Sexual violence is an ongoing issue on college campuses nationwide, as well as in other institutions on a global scale. Many times, victims are not given the resources to deal with the problem. A victim can find many ways to help the healing process after sexual misconduct, but not much is available to help correct the behavioral construction of people who feel an entitlement over other people’s bodies and commit acts of unwanted sexual contact.
I recently experienced an unwarranted sexual encounter while at a party at a Cornell University fraternity. It was a highlighter party at the Seal and Serpent fraternity on Sept. 27. I had lost the two friends I had gone there with in the crowd. It was dark, and I was trying to find one of my friends who had too much to drink, and a guy took advantage of my distractedness.

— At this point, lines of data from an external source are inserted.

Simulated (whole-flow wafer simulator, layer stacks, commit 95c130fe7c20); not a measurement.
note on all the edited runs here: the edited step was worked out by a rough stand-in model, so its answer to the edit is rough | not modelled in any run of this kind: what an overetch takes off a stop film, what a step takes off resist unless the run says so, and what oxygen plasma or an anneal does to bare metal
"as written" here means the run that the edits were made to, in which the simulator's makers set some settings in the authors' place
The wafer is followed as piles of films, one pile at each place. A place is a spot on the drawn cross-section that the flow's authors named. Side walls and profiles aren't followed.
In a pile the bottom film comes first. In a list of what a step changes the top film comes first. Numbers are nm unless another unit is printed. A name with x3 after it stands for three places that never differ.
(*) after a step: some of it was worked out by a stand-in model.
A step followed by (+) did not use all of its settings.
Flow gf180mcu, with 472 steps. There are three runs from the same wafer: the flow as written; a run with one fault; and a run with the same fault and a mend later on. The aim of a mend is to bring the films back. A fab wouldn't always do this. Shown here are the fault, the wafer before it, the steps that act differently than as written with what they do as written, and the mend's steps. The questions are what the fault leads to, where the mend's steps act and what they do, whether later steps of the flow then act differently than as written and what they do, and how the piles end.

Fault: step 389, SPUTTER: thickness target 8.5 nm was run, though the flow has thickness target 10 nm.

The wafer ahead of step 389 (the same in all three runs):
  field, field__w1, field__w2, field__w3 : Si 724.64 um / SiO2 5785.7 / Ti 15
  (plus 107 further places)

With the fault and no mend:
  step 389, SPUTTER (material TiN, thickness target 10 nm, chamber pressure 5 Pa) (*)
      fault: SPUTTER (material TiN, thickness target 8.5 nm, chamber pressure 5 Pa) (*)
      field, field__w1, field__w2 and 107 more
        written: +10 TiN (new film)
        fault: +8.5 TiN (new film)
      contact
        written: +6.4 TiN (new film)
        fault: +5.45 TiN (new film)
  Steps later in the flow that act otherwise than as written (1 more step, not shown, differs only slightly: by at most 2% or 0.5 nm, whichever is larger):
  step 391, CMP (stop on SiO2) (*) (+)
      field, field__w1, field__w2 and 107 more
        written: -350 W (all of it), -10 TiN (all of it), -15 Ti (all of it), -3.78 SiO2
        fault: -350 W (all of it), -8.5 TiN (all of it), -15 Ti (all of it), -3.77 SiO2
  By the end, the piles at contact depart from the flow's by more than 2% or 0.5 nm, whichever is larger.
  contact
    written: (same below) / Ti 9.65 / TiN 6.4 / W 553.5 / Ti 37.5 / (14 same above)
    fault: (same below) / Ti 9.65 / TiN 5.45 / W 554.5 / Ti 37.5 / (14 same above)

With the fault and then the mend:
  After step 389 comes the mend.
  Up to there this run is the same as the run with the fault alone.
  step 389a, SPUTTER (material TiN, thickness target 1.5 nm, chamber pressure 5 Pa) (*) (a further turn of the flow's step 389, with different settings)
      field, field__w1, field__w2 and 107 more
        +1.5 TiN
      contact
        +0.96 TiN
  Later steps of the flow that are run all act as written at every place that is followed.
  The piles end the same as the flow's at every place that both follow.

He came up and asked if I wanted neon paint, and I consented and put my arms out in front of me for him to lather while I continued scanning the room for my friend. He proceeded to put his hands on my breasts and stomach, completely bypassing my arms, and then finally clapped both hands on my face. Afterward, he said, “Well, I guess it doesn’t really matter since we don’t know each other and will never see each other again,” and then ran into the crowd. I was left flustered because it had all happened so quickly that I felt powerless and couldn’t process what had just happened. From an outsider’s standpoint, it was a scenario that may not have seemed like it needed an intervention. I even have his handprints clearly left on the shirt from the event.
I eventually found my friend who had wandered away from the party and took care of her while wondering what could or should be done about what had happened. To my disbelief, when I told my friends at home, they laughed, and their primary reaction was, “You were at a Cornell fraternity. It’s kind of expected.” The truth is: No one should expect sexual aggression, no matter where they go.
The fraternity culture has revealed many cases of condoning sexual violence throughout history. According to Nicholas Syrett of The New York Times, “College fraternities are built on exclusion.” Syrett continued to say, “By promoting one version of masculinity — hard drinking and sexually aggressive — fraternities pressure men to change in order to earn membership and status within them. Either way, if colleges support organizations promoting these attitudes, they tacitly condone them as well, encouraging men to believe there is a place for such beliefs on campus.”
Elizabeth A. Armstrong, also of The New York Times, said, “In addition to their negative effect on gender relations and sexual climate, fraternities are frequently exclusive on the basis of class, race, sexual orientation and national origin. Despite these negative influences universities may be hesitant to rein in fraternity party life, as doing so could jeopardize tuition dollars from students interested in Greek life, as well as funds from well-heeled university alumni. It is thus unlikely that universities will ban these organizations altogether.”
Later that night, I called my parents because I felt lost and that a part of my dignity had been broken. I did not know what steps to take or what to do. It was traumatizing. I felt like I had no resources. My parents told me to call the police, who came to ask me for an account of the events. Since I am unable to identify the man who violated me, they can do nothing. I was told to seek counseling to heal personally, not that anyone could do anything about the incident. Many people are discouraged in approaching authorities for the very reason that they automatically assume nothing will be done.
I consider myself to be a very cautious and capable person, and this incident made me feel powerless. Unfortunately, this type of event happens more often than people acknowledge and often goes undocumented and unreported. I am working to advocate for collaboration of sexual assault prevention between the campuses of Cornell and Ithaca College to make the resources more accessible to sexual assault victims. People need to ask themselves if they would realize if they were being sexually assaulted and work to not act passively toward unwanted sexual attention. Sweeping problems under the rug will not make them go away and will only allow sexual assault to be condoned rather than eliminated.